Sirius International has agreed to merge with US-listed special purpose acquisition firm Easterly Acquisition in a deal that will see Sirius become a publicly listed company.
Under the terms of the agreement, Easterly would merge with a subsidiary of Sirius Group and become a wholly owned subsidiary of the company.
Easterly’s common stock would be exchanged for Sirius Group’s common shares at 1.05x Sirius Group’s pro forma diluted GAAP book value per share as of 30 June 2018, with the proposed all-stock transaction valuing the firm at $2.2bn.
Following the stock swap, current Easterly stockholders will own around 7 percent of the combined company when the transaction closes.
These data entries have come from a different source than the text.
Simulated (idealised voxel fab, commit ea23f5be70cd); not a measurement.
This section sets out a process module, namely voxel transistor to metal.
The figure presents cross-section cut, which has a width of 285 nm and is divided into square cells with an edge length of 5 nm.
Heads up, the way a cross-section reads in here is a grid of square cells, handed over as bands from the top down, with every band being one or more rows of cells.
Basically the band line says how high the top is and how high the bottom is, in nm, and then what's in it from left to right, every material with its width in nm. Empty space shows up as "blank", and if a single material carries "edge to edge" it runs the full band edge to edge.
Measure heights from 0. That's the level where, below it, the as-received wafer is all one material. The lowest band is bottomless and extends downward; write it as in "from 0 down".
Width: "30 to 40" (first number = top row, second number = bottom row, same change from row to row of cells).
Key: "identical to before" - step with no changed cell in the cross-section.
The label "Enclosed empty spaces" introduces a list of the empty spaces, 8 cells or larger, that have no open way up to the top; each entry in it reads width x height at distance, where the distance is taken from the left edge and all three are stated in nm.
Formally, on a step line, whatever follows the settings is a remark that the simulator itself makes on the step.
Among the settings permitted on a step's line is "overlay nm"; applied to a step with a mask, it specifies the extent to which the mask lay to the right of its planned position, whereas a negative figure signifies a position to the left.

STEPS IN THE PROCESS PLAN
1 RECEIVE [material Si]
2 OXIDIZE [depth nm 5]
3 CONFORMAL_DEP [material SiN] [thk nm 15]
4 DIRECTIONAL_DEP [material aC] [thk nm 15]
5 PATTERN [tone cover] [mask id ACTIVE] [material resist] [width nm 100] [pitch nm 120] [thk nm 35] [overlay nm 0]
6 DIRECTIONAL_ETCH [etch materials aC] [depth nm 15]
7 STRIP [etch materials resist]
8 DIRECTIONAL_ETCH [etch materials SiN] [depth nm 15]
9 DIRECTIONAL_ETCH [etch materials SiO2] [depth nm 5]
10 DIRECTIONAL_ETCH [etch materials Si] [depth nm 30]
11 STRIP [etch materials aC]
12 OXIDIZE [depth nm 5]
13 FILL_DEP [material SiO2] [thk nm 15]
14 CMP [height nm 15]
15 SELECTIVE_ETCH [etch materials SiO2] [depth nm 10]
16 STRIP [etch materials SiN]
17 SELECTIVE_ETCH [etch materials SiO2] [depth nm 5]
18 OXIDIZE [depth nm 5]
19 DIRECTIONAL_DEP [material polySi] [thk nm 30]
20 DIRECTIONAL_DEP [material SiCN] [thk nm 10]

Upon completion of the merger, Sirius Group’s common stock will be traded on the NASDAQ.
Sirius said it plans to grow through casualty, primary and life reinsurance lines once it becomes a publicly traded company.
According to an investor presentation, the global, multi-line carrier is expecting to increase gross written premiums from a projected $1.90bn in 2018 to around $2.28bn in 2020, with the share of “high return growth (re)insurance” set to increase from 7 percent to 15 percent over the period.
In conjunction with the merger announcement, Sirius revealed that its agreement to acquire a controlling interest in Israeli insurer Phoenix Holdings will terminate on or prior to 2 July 2018.
This comes seven months after Sirius struck an agreement with Israeli energy conglomerate Delek Group to acquire an initial 4.9 percent stake in Phoenix Holdings, with an option to purchase Delek’s remaining 47.4 percent interest in the business, with the transaction subject to regulatory approvals.
Commenting on the deal, Sirius Group president, CEO and chairman Allan Waters remarked: “We are pleased to become a public company though our partnership with Easterly,
“Access to the public equity markets will facilitate and accelerate our future growth via M&A transactions and organically.”
“We are excited to bring a company of the scale and stature of Sirius into the public markets,” said Avshalom Kalichstein, CEO of Easterly.
“We believe this transaction will offer tremendous value to our shareholders,” he concluded.
The merger has been approved by the boards of directors of both Sirius Group and Easterly and is expected to close at the end of the third or the beginning of the fourth quarter of 2018, subject to any necessary approvals.
Sirius Group is a Bermuda-based holding company with (re)insurance operating subsidiaries in Bermuda, Stockholm, New York and London. It wrote $1.4bn of gross premiums in 2017.
Sirius Group’s principal equity holder is CMIG International, the Singapore-based investment arm of China Minsheng Investment Corporation.